Happy 29th birthday, LFS!

Last Monday, the League of Filipino Students marked its 29th anniversary.

The LFS has come a long way. Many students, past and present, salute the LFS for being an outstanding exponent of student activism, for providing students a productive and patriotic outlet for their many talents and immense energies.

Contrary to the tsismis of tsismosos in the military, the LFS is a true-blue student organization since its inception in 1977. It began as an student alliance against tuition fee increases that were encouraged by the Marcos dictatorship. LFS competently, creatively and militantly led students in many schools in protests against tuition fee hikes and later to win back student institutions ordered closed by the dictatorship. No small thanks to the leadership of the LFS which inspired students to stand up and fight for their rights, student councils and student newspapers were reconstituted.

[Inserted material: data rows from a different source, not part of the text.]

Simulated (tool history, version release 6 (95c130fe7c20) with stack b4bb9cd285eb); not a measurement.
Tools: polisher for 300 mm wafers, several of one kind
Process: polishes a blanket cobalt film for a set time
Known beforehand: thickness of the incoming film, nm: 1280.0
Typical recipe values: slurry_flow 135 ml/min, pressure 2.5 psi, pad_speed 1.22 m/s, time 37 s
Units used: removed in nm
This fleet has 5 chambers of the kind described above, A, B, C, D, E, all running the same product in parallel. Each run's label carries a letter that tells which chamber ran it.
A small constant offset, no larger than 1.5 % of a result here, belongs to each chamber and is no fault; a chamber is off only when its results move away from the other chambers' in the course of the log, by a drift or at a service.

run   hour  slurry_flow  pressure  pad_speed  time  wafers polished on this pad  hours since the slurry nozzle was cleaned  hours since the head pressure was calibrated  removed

Problems affecting students did not solely emanate inside schools. Moreover, many students have since discovered the nobility and relevance of offering their talents, knowledge and even lives to our people. Besides, the LFS has a noble political heritage. It need only to look back and discover the lessons learned by the mythical Kabataang Makabayan to find out the real place of young people in the cause of attaining genuine freedom and democracy for the country.

No armchair activists from the very start, the LFS immersed itself in the lives and struggles of students and the people. It involved itself in national debates, offering a consistent patriotic viewpoint and championing national democracy as its alternative program. Dark forces hated the LFS for its activism. These forces wanted students to confine themselves to the most parochial issues not so much because of ageism, but more because the LFS posed a subversive position that sought to institute radical changes that threaten these evil forces’ stranglehold in schools, in society and the nation.

The LFS has produced so many young heroes since it was founded. One way of looking at it is that the Marcos dictatorship and subsequent regimes snuffed out the lives of countless young intellectuals and potential leaders. Perhaps an entire generation of leaders were wiped out in a fascist spree to silence LFS. The LFS endured, drawing inspiration from its heroes. Meanwhile, the current system get even worse because of its inherent weaknesses and the lack of new and fresh leaders.

Perhaps unknown to many, LFS chapters have also been set up abroad, including very active ones in the very belly of the imperialist beast, the US.

Today, the LFS continues its noble work in many campuses. Unfortunately, pretensions of democracy are being set aside drastically as evidenced by the unceasing assassinations of activists, the ban on and brutal dispersal of rallies, the slapping of trumped up charges against the President’s critics, especially those coming from the ranks of national democrats. In recent months, the LFS has sustained two serious attacks: Assassins murdered Cris Hugo and Rei Mon Guran.

Is the LFS scared by this occurrence? LFS will answer this query with more rallies, bigger chapters, more prospective heroes for national democracy.

Many of my activist friends belonged to LFS in their student days and I am mighty proud of most of them, especially those who carried on their activism in other sectoral or multisectoral organizations, or in other arenas of struggle.

That I was not able to be an LFS member is a disappointment for me. Right now, I am content with the thought that the LFS remains strong, militant, dynamic and relevant in our times.

The nation, I am certain, is proud of LFS too.